What is a Black Hole?
Simply stated, a black hole is a place where the pull of gravity is so immense that not even light can escape. This includes all types of particles and even all forms of electromagnetic radiation. In Einstein’s general theory of relativity, he states that black holes compresses all types of mass into a tiny space. The tiny space is the event horizon,, which is the boundary from where any form of matter becomes trapped. In addition, the quantum field theory predicts that black holes also emit a type of radiation called the Hawking Radiation. This is defined as a black body with a temperature inversely proportional to its own mass.
Pierre-SImon Laplace and John Michell were the first ones to consider objects with strong gravitational fields that could trap light. It was Karl Schwarzschild who provided the first solution of general relativity that characterized black holes in the year 1916. Throughout the scientific community, black holes were always considered a mathematical mystery until 1960 when it neutron stars were discovered.
According to NASA,
“A black hole is a place in space where gravity pulls so much that even light can not get out. The gravity is so strong because matter has been squeezed into a tiny space. This can happen when a star is dying. Because no light can get out, people can’t see black holes. They are invisible. Space telescopes with special tools can help find black holes. The special tools can see how stars that are very close to black holes act differently than other stars.”
Black holes form when immensely massive stars suddenly collapse or dies. Once a black hole forms, it continuously grows by absorbing all the mass from its vicinity and at certain times, can even merge with other black holes. Scientists hypothesize that at the center of any galaxy is a supermassive black hole.

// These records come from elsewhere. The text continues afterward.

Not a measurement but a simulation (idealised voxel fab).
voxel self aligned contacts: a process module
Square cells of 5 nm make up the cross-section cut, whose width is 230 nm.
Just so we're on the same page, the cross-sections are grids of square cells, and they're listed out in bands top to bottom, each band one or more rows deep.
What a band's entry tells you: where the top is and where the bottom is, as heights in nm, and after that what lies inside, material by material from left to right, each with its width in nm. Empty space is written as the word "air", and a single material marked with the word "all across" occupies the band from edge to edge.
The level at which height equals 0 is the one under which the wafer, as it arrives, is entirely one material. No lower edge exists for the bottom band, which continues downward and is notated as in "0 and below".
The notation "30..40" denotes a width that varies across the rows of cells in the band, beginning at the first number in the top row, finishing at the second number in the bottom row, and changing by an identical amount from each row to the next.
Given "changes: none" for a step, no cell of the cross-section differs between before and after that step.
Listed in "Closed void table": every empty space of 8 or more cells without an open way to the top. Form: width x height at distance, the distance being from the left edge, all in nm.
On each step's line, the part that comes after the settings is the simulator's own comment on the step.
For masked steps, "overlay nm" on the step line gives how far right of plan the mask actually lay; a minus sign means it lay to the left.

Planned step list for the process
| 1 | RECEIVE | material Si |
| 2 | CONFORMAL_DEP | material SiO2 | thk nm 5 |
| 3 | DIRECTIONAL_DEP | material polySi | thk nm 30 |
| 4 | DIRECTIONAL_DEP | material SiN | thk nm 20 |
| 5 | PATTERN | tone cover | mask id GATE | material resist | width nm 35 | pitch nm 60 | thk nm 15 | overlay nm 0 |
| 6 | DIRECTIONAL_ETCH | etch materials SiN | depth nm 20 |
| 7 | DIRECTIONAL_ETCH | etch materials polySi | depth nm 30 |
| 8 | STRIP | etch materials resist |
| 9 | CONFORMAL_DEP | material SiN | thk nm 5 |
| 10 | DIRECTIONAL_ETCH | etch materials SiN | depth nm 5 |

Most black holes are discovered using their interaction with the electromagnetic radiation and matter in its vicinity. Accretion disks are usually formed when a black hole absorbs matter. These disks are heated by friction and can brighten immensely. The presence of stars can also aide in the identification of the location and size of a black hole. This is done by considering the orbit of these stars since black holes causes major changes in a stars orbit.
Types of Black Holes
Black holes are categorized into four (4) types. The first is the supermassive black hole or SMBH. This is the largest type amounting to an unmeasurable amount of solar masses. This is usually found at the center of the largest galaxies in space. In our solar system, the SMBH is located at Sagittarius A*.
The second type is the intermediate mass black hole which is a hypothetical class with a mass ranging from a hundred (100) to a million (1000000) solar masses. Although the existence of intermediate mass black holes has still yet to be proven, there is indirect evidence that they exist using various positions from known stars.
The third type, known as the stellar black hole or stellar mass black hole is formed when a massive star collapses. Their masses range from five (5) to a hundred (100) solar masses and can be observed as either a gamma ray burst or a hypernova explosion. These types of black holes are also called collapsars.
The last type is known as a micro black hole, a mini black hole, or a quantum mechanical black hole. They were introduced by Stephen Hawking in 1971.
Main Parts of a Black Hole
There are five (5) main parts of a black hole. The first is the event horizon which is a black hole’s defining feature. This is the boundary where matter and electromagnetic radiation can only pass into the mass of the black hole and can no longer escape.
The second is the singularity which is the eye (or center) of the black hole. This is a region when the curvature becomes infinite.
The third is the photon sphere which is a spherical boundary (with no thickness) where photons move perpendicularly to the sphere is trapped in an elliptical orbit with respect to the black hole.
The next part is the ergosphere, this is the area where objects are always on the move as a result of a phenomenon called frame-dragging.
The fifth and final part of a black hole is the innermost stable circular orbit or ISCO wherein particles stably orbit at various distances from a center object.
High-energy collisions in a dying star, along with gravitational collapse, also forms black holes and are achieved when these high-energy collisions reach a certain density. Once a black hole is formed, it can continue to increase in size by absorbing matter in its vicinity. Matter can be in any form, whether electromagnetic radiation, gas, or even interstellar dust.
3 Major Black Holes
There are three (3) major black holes observed near our galaxy.
- A0620-00. This is a binary star system that belongs to the Monoceros constellation. This system consists of two main objects, a sequence star and an unknown mass where scientist believe to be a stellar mass black hole. This system is approximately three-thousand (3000) lightyears away.
- Cygnus X-1. This is a galactic X-ray source type of system found in the constellation of Cygnus and is widely accepted by scientists to be a black hole. Discovered in 1964, this system is the most studied astronomical objects in spaced estimated to have a mass of fifteen (15) times that of our Sun. This same system also belongs to a stellar association referred to as the Cygnus OB3. This means that the Cygnus X-1 is about five (5) million years old and came from a progenitor star with more than forty (40) solar masses.
- V404 Cygni. This is a binary system and a microquasar consisting of a black hole bearing a mass of twelve. It also has a K companion star with a smaller mass than that of our Sun. The black hole and the star orbit each other at close range. Because of the intense gravity of the black hole (and their proximity as well), the star loses mass to the black hole’s accretion disk.
According to Stephen Hawking, under general conditions, the total area of a black hole never decreases even after it absorbs mass. This hypothesis is now called the second law of black hole mechanics which is quite similar to the second law of thermodynamics which states that the total sum of entropy of any system can never decrease. The link of these two laws was further supplemented by the fact that black holes can radiate blackbody radiation at a particular temperature. This event was based on the quantum field theory discovered by Stephen Hawking.